What follows are the thoughts of a few members of the National Political Education Committee about their favorite political education events and content of 2021.
Evan Moravansky, co-chair of Member Education (Mid-Hudson Valley) and NPEC
At the end of 2021, MHVDSA hosted a labor education event featuring a panel of regionally-based union members and organizers. Not only was this event among the highest attended in the chapter’s recent history, but it was successful in building up our relationship with organized labor in the Hudson Valley. It took many meetings and much deliberation, but the end result was much more valuable than the work it took to pull together. Attendees learned from first-hand experience how they can organize a workplace or support the labor movement, event organizers developed critical organizing skills, and participating labor organizers cultivated new and pre-existing relationships. This event required months-long planning, effective communication, and creative approaches that often aren’t applied to run-of-the-mill political education. It is not a precise model to be applied to all socialist organizing, but it demonstrates the potential for political education to better support and elevate working class consciousness by grounding itself firmly in the forces of material change and class struggle.

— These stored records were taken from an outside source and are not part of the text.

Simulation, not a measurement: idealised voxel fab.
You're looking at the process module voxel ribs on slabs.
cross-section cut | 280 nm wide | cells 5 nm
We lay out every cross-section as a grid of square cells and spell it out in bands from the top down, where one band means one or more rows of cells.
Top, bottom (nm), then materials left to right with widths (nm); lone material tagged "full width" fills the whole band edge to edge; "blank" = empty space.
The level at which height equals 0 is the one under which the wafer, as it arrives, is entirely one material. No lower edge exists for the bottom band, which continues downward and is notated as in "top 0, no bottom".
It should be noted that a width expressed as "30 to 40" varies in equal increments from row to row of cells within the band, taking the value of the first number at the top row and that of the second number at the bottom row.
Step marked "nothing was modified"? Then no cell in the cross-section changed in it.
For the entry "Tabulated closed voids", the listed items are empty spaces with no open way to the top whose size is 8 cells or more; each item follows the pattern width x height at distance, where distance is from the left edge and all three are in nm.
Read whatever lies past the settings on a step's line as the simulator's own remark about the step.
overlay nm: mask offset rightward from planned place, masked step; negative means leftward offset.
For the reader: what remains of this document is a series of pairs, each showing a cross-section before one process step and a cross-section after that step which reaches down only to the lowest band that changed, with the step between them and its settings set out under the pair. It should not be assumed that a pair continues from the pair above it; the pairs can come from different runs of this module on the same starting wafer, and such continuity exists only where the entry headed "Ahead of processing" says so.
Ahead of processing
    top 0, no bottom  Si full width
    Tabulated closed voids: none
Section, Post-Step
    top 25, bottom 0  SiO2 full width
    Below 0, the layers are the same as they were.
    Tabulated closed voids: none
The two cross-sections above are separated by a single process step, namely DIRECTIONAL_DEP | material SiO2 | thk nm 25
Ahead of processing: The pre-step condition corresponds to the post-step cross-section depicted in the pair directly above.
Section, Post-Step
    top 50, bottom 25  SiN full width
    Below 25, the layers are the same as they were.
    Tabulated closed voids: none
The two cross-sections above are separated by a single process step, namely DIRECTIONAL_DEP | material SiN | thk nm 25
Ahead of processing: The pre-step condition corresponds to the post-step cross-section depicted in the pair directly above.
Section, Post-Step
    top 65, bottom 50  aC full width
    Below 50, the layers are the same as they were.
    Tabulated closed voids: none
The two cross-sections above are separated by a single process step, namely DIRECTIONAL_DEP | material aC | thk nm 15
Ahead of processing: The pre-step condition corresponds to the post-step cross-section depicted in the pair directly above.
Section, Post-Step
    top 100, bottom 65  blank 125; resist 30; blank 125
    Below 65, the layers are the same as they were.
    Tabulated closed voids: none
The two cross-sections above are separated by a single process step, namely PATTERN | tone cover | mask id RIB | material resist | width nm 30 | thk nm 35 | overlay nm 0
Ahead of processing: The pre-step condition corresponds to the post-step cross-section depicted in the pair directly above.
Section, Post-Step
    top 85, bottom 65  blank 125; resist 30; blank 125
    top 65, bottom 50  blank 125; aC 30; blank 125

MHVDSA labor education event: https://www.youtube.com/watch?v=G6KStkTC7Fk&t=1358s
Sanjiv Gupta, member of River Valley DSA (Western MA) and Steering Committee, NPEC
NPEC had a series of pre-convention panels, and one hosted the authors of the People of Color’s History of DSA (Sacramento DSA). We focused on the convention resolutions that commit DSA to substantially increasing BIPOC membership and multiracial organizing. At the panel, I learned that BIPOC members like Manning Marable, Dolores Delgado-Campbell and Lydia Tom played an outsized role in organizing from DSA’s founding. However, unlike Michael Harrington, they are not mentioned either in DSA’s official “short history,” nor in typical chapter orientations or educational events. BIPOC members continue to be some of the hardest working and most influential organizers at every level of DSA, yet our numbers remain low. The panel helped me understand some reasons for this. It also motivated me to take a hard look at how our political education reflects and reinforces this deficiency. As educators, we need to do our part in helping DSA meet our stated goals with regard to BIPOC membership and multiracial organizing. Crucially, we need many more BIPOC educators to correct this longstanding problem.
NPEC pre-convention event: https://www.youtube.com/watch?v=I70Q1uxWeIc
POC history of DSA:
Daphna Thier, NYC-DSA and Steering Committee, NPEC
The pre-convention panel put on by the National Political Education team on electoral work hosted Richie Floyd, Fainan Lakha and Robin Peterson, and did a fascinating deeper dive into DSA’s electoral strategy and how we concretely use it to build working class organization.
Electoral politics panel: https://www.youtube.com/watch?v=06DArCWZrfw
Rashad X, at-large member, NPEC (Events and Speakers Subcommittee)
I read The Pedagogy of The Oppressed by Paulo Freire over the summer and in an attempt to apply the theory to our education praxis, it has inspired me to ask three questions of our work.
- How do we ensure political education events are co-intentional, where the facilitators and speakers, and the participants and attendees, are all teachers and learners?
- How do we create the space for participants and attendees to grow and practice their critical thinking skills, rather than just acquire information–what Freire calls “the banking model” of education?
- What opportunities do we have to integrate active problem-solving into our educational experiences?
These questions stem from a broader desire to ensure our educational experiences are not only a rejuvenating break from the oppressive education experiences most of us have undergone, but are revolutionary prefigurations of how we want all learning to occur–not just political education.